Jenny Holzer's Truisms, artworks that present provocative aphorisms such as "Abuse of power comes as no surprise" and "Raise boys and girls the same way," first came to attention in the late 1970s in the form of T-shirts, posters and stickers; they have since moved to more inventive formats and high-profile locations, such as a marquee in Times Square.
One format that has been increasingly popular is the public bench, typically using a heavy traditional stone like granite or marble, engraved with a customized grouping of Truisms. Wilshire Boulevard Temple's campus will be getting about a dozen of these benches, made variously out of Chinese Noir St. Laurent marble, black and gold marble and Pennsylvania Bluestone.
Leder, an avid Holzer fan, points out that her work evokes the Jewish reverence for text. He and Holzer's team are working together to generate bench inscriptions. "The writing will range from thoughtful to playful to mystical to goofy," Holzer says in an email. "May I leak a text under consideration? 'If you are a mensch, you can sit on this bench.' "
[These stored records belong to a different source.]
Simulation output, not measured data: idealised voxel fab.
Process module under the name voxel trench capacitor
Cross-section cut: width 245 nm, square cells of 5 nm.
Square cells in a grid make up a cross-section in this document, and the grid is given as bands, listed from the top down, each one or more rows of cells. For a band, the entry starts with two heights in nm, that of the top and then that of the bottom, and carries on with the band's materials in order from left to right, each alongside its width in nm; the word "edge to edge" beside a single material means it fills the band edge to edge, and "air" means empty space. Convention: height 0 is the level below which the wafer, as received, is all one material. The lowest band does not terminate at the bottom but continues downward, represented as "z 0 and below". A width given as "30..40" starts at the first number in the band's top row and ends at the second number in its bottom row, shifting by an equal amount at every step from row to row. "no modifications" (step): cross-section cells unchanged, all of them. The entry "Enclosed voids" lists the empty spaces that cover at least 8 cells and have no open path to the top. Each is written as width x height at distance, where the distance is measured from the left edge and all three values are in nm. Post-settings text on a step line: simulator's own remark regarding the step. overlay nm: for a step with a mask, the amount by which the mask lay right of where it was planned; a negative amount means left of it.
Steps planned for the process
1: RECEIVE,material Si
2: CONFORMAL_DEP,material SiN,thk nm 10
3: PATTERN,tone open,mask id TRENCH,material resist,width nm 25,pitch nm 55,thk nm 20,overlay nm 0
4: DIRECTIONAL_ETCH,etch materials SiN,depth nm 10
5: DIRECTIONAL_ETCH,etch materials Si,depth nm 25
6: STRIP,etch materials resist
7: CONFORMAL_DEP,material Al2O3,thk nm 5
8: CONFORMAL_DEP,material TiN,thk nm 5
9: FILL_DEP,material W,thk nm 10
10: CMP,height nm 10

The artists welcomed the opportunity to work in the nontraditional setting; Albuquerque calls the temple "magnificent" and Holzer says she was a "goner" from the moment she saw the Byzantine Revival sanctuary dome.
Albuquerque also praises Leder's attempt "to break down the walls between areas of life that we falsely think are separate," she says. "Art and religion are both philosophical inquiries. When I go to a museum, it's like being in a temple for me."